Before you even dust off the passport before your next trip abroad, it would in my opinion be great advice to buy and read Erin Meyer's latest work.

Having traveled extensively for most of my adult life, I have worked with literally hundreds of small to large American companies seeking to find new partners and markets abroad.

Inevitably, I find, we have an ingrown American trait to sell first, listen later, and quite frankly, many of us simplly don't have the time or don't want to spend the time and patience necessary to find success in overseas markets. Thus, we fly in (or parachute in to use more colloquial terms), ask for the sale and upon the least bit of resistence, many times come back and write off as too difficult what could have been a golden market.

In most, but not all cultures I have visited, they will put businessmen through a series of cultural tests, sometimes sequential, and involving family, before they truly decide whether or not they will trust you with their deal - and of course, their money (or profits). Althought often overlooked, understading the cultural translation is often as important, or more mportant, than the language translation.
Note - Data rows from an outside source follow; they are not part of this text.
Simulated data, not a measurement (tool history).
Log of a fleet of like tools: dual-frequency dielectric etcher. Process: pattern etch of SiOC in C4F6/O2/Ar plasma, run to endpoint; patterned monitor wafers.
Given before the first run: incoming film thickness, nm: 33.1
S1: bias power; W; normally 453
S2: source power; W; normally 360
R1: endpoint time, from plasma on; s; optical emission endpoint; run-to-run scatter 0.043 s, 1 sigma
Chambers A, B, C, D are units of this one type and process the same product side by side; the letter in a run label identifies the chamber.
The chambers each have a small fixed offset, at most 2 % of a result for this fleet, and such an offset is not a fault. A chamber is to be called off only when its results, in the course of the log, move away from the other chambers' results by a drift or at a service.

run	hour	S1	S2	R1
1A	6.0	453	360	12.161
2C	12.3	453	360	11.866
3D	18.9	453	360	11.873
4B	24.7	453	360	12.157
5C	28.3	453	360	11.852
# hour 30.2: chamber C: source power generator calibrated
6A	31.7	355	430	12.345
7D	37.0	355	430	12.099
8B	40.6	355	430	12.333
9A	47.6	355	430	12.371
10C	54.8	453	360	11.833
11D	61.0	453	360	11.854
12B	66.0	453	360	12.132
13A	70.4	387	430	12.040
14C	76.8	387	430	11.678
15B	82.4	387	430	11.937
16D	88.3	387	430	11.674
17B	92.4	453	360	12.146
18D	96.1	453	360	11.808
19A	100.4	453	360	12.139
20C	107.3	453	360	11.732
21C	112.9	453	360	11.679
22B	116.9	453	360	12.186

Admittedly, of course, the cultural differences can be frustrating and indeed, sometimes overdone. Nevertheless, even though this is an oversimplication, the principle remains that ample investments of money, time, patience, and, in some cases, violations our own perceived cultural norms are all required to succeed.

Currently living in France, Ms. Meyer's work identifies the cross cultural boundaries in a wonderfully organized way the simple cultural differences and perceptions that divide much of American business with the rest of the world. It sounds too easy, but I have seen it happen over and over again. It is a lesson we must all learn if we are going to improve our ability to reach the emerging global market.

Given that a whopping 97 percent of today's consumers live outside the United States, it is no longer a laughing matter. The new jobs that consistently elude America are out there; not perhaps in large numbers, but somewhere hidden in the trillions of dollars in unrealized cross-border commerce.

To create them however, will require diligence, patience and cross cultural understanding made so clear in this new work. American small business has a 30 trillion market that, once realized, could easily double our current exports and create more than 1 million new jobs.

Despite the problems in the world, American business must quickly get more comfortable and educated about the perciptions that divide us and the bridges that connect us.

Even if you can not get a copy of her new book, "The Culture Map: Breaking Through the Invisible Boundaries of Global Business," I have posted a quick interview from You Tube that requires no reading and will teach the basic idea. And, if you don't have the few minutes to listen, you probably are not a good candidate for the incredibly lucrative, yet much slower, pace of the global market.

Indeed, that would be a shame and truly a lost economic opportunity.